Early in 1900, white officials of the Indianapolis YMCA asked the national association for help in establishing a segregated branch to serve the city’s Black population. Jesse E. Moorland, one of two Black officials of the national YMCA, visited Indianapolis and recommended the preliminary organization of a “Young Men’s Band.”
Also in 1900, Henry L. Hummons and Dan H. Brown, two African American physicians, organized a small group of African American men at the Ninth Presbyterian Church. The men discussed the lack of “wholesome recreational facilities” in Indianapolis. The group then established a Young Men’s Prayer Band in December 1900. The Indiana YMCA recognized the group in 1902, and in 1910 this “Young Men’s Prayer Band” became the African American YMCA of Indianapolis.
During its first decade the group met in private homes, various churches, and the Flanner Guild (today
), a deserted neighborhood house. In 1910 Julius Rosenwald, president of Sears, Roebuck & Company, offered to contribute $25,000 to every African American YMCA able to raise $75,000 for a building. By October 1911, Black and white YMCA members had launched a fundraising campaign in Indianapolis and within 10 days they had received pledges exceeding $100,000.The cornerstone of the African American YMCA building was laid at Michigan Street and Senate Avenue in October 1912. Booker T. Washington came to Indianapolis the following July to speak at the dedication of the building.
The Senate Avenue YMCA offered a variety of cultural, recreational, religious, and physical exercise programs, as well as educational classes and dormitory facilities. YMCA officials assisted schoolteachers in providing young African American men with vocational guidance and negotiated with white employers to promote better race relations.
In 1904 the Senate Avenue YMCA had initiated “Monster Meetings,” an annual series of public lectures that brought nationally known speakers to Indianapolis. These speakers included Paul Robeson, W. E. B. Du Bois, Eleanor Roosevelt, Adam Clayton Powell, Jackie Robinson, and Thurgood Marshall.
Throughout the first 50 years of its existence, the Senate Avenue branch had the largest membership of any African American YMCA in the country. Membership rose steadily, from 17 in 1904 to 3,000 during World War II.
In 1946 the national YMCA ended its policy of segregation and urged local branches to integrate their facilities. In 1959 the YMCA branch moved to a new location at West 10th Street and Fall Creek Parkway and changed its name to the Fall Creek YMCA. Although no longer segregated, the Senate Avenue YMCA continued to serve a predominantly Black membership even after these changes.

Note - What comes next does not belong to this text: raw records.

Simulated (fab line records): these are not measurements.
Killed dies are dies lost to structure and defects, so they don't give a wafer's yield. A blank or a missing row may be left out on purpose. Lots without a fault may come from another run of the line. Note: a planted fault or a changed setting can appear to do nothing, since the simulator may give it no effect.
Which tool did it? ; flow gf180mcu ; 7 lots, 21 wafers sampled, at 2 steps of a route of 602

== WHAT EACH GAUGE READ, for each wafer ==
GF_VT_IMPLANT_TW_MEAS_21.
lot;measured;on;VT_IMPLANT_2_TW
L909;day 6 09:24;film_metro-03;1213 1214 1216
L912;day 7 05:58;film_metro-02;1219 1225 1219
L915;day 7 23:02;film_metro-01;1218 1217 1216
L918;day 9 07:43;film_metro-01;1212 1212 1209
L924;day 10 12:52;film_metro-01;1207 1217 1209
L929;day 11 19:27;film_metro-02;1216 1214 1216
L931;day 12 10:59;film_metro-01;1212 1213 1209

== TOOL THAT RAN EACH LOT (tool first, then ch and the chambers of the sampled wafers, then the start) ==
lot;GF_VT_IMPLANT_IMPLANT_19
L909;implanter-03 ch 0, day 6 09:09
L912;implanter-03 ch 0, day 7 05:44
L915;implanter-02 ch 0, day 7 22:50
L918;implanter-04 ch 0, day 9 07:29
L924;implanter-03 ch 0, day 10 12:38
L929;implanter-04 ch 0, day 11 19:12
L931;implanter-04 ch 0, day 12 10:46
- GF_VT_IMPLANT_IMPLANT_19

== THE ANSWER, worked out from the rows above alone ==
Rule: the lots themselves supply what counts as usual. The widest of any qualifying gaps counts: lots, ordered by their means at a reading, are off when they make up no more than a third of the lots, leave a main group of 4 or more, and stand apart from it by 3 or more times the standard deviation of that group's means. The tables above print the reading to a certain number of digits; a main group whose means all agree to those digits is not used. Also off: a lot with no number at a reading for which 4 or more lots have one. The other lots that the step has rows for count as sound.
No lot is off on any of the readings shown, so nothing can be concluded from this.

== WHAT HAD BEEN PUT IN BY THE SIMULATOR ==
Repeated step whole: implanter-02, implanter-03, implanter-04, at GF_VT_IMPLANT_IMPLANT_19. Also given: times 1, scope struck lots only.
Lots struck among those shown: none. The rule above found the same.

The Fall Creek location remained in continuous use for the remainder of the 20th century. However, the city’s demographics changed and the Fall Creek YMCA’s location was no longer feasible. In 2002 this location closed, but many of its traditions, such as the Good Friday Prayer breakfast have continued at other locations. Multiple YMCA facilities have opened to fill the gap that was left by the closing of the Fall Creek YMCA.